Causality and Green’s functions

The chapter elucidates causality to prevent its erroneous use. It then develops Green’s functions to analyze and predict systems under stimulation in the presence of cause and chance. Causality is the tracing of an observed phenomenon entirely to an identified cause. Cause and chance both lead to observations in the natural world. Chance is tackled through probabilities. A toy quantum model emphasizing uncertainty is used to illustrate cause and chance. Several examples are discussed to illustrate the development of Green’s functions—examining both advancing Green’s functions and retarding Green’s functions—for classical and quantum evolution. The S-matrix is also discussed.

Particle generation and recombination

This chapter introduces a semi-classical interpretation of particle generation and recombination using the bimolecular recombination coefficient and radiative lifetime. Particles—electrons and holes in the semiconductor—can be generated and recombine because of the multitude of energetic interactions. Radiative recombination and generation arise in the interaction with photons and can be spontaneous or stimulated. Important non-radiative processes such as the Hall-Shockley-Read process and the Auger process, which arise in multiparticle interactions, are discussed. Auger recombination is common at small bandgaps and high concentrations but also appears in large bandgap materials under high injection conditions. Impact ionization is an example of Auger generation arising from high fields. The Auger process is analyzed quantum-mechanically to show how energy and momentum conservation equations and quantum restrictions lead to the observed behavior. The chapter also discusses recombination at surfaces, which is inevitably present because of the defects and confined states arising from symmetry breaking.
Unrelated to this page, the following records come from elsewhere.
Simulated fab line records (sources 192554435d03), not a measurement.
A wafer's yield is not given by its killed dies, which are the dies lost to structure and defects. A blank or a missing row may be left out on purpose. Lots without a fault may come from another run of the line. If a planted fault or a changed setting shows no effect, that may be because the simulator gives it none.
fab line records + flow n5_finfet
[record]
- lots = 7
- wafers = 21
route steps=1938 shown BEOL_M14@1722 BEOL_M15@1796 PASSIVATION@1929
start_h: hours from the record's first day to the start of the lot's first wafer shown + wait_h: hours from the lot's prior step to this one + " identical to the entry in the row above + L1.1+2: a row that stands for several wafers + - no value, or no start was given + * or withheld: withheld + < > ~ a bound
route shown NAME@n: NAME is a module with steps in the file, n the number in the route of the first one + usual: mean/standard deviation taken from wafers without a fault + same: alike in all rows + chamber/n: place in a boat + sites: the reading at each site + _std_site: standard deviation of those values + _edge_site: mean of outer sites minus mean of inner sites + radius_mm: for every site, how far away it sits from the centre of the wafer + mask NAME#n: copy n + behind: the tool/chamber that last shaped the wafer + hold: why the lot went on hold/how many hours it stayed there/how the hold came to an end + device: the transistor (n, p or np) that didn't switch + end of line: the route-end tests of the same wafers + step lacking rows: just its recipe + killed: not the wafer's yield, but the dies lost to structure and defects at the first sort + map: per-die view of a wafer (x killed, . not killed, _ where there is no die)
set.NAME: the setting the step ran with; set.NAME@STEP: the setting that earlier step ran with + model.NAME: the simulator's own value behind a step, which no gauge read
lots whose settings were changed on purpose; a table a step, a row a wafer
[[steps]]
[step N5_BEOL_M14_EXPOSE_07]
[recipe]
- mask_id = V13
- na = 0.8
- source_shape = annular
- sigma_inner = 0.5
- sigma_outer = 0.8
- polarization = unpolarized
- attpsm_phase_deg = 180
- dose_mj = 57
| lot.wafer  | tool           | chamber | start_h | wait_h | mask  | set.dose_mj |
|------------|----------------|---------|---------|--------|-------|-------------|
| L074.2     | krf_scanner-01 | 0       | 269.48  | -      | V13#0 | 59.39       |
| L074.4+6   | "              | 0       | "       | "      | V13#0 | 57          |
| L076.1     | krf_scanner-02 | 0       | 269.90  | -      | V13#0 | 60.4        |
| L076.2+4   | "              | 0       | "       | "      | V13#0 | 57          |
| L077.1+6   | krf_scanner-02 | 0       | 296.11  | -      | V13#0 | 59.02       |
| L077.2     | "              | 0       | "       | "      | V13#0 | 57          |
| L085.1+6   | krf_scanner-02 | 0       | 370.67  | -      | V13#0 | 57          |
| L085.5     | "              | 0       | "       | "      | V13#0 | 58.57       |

Scattering-constrained dynamics

This chapter discusses the statics and dynamics of particle ensemble evolution under multiple stimuli—electrical, magnetic and thermal, particularly (thermoelectromagnetic interaction)—by developing the evolution of the distribution function in a generalized form from its thermal equilibrium form. In the presence of electrical and magnetic fields, this shows the Hall effect, magnetoresistance, et cetera. Add thermal gradients, and one can elaborate additional consequences that can be calculated in terms of momentum relaxation times and the nature of impulse interaction, since momentum and energies carried by the ensemble are accounted for. So, parameters such as thermal conductivity due to the carriers can be determined, thermoelectric, thermomagnetic and thermoelectromagnetic interactions can be quantified and the Ettinghausen effect, the Nernst effect, the Righi-Leduc effect, the Ettinghausen-Nernst effect, the Seebeck effect, the Peltier effect and the Thompson coefficient understood. The dynamics also makes it possible to determine the frequency dependence of the phenomena.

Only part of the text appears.